At the same time, do your research. Look at your options, your overall portfolio and the broader financial picture to decide your best course of action. Don’t just buy because others are. Don’t short because others are either. Weigh up your options based on exactly what you have and what level of risk you can afford to take. If you don’t need the cash immediately and it feels right, sit tight and try to wait it out.

It sounds obvious too but, diversify. It’s never wise to have all your eggs in one basket, especially during a bear market. A broad selection of investments will always create a more stable portfolio and mitigate some of the risk. I, for example, always tend to mix up my portfolio with a range of established market leaders and a selection of more niche coins with interesting applications across different sectors. This has continued to serve me well and limit my exposure during any difficult period.

As seen in previous crypto winters gone by, there is also a lot to be said for investing in a downturn. Yes it might not be for the faint hearted. You might even think you’re buying at a low, only to see your assets continue to decline in value. However, it could be a risk that pays off. If your coin has a long-term potential it could be a risk which pays serious dividends.
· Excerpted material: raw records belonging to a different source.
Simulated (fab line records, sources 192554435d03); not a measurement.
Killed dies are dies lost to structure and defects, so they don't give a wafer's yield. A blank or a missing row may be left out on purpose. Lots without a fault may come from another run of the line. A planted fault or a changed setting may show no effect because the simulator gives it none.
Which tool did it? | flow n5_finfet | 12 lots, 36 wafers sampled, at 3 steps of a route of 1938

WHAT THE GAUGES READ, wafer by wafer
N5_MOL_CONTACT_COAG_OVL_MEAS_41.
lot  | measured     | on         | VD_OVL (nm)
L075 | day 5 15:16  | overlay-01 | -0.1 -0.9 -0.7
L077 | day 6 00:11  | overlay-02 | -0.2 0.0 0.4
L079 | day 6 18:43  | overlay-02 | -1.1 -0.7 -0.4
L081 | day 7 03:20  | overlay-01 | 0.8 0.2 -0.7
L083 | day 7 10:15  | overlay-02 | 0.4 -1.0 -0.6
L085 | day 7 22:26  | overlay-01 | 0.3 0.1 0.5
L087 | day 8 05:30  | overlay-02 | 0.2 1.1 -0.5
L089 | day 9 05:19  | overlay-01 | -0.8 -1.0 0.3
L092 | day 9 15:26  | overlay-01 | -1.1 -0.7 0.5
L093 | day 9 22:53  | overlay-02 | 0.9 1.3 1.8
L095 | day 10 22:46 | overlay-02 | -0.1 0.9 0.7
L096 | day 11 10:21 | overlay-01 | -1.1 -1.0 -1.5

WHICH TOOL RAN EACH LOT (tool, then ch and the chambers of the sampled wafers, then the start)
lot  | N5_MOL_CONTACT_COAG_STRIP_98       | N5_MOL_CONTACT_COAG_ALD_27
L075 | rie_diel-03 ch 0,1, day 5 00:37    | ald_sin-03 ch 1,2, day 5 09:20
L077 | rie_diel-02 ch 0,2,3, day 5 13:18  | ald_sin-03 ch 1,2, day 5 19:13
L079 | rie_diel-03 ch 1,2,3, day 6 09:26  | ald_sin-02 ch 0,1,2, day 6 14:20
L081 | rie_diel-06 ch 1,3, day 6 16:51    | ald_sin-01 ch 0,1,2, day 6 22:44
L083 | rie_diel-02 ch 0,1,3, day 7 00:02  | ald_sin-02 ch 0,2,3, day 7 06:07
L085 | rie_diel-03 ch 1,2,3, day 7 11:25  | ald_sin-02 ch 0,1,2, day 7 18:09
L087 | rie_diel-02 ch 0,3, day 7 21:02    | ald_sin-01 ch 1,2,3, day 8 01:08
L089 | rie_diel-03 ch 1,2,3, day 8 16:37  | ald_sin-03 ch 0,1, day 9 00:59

Depending on your risk appetite, another route could be to move towards passive income opportunities such as yield products. Although the gains might be more conservative, it offers a more gradual, and less exposed way to make a profit. Better still, it involves no continuous trading effort. At Change, for example, since launching our Growth Pocket high-yield account at the end of last year, we’ve helped create 100k euros worth of passive income for our community.

Lastly, although it may be hard, it’s important to try to not buy into all the headlines and ‘expert reviews’, much of which may be designed to scaremonger and capture your attention. This is, after all, not crypto’s first crash. And just like the crypto and traditional bear markets before, it will come to an end probably sooner than you think. The likelihood too is that it will drive best practice, as consumers gravitate to those companies who are regulated and offer a certain level of protection.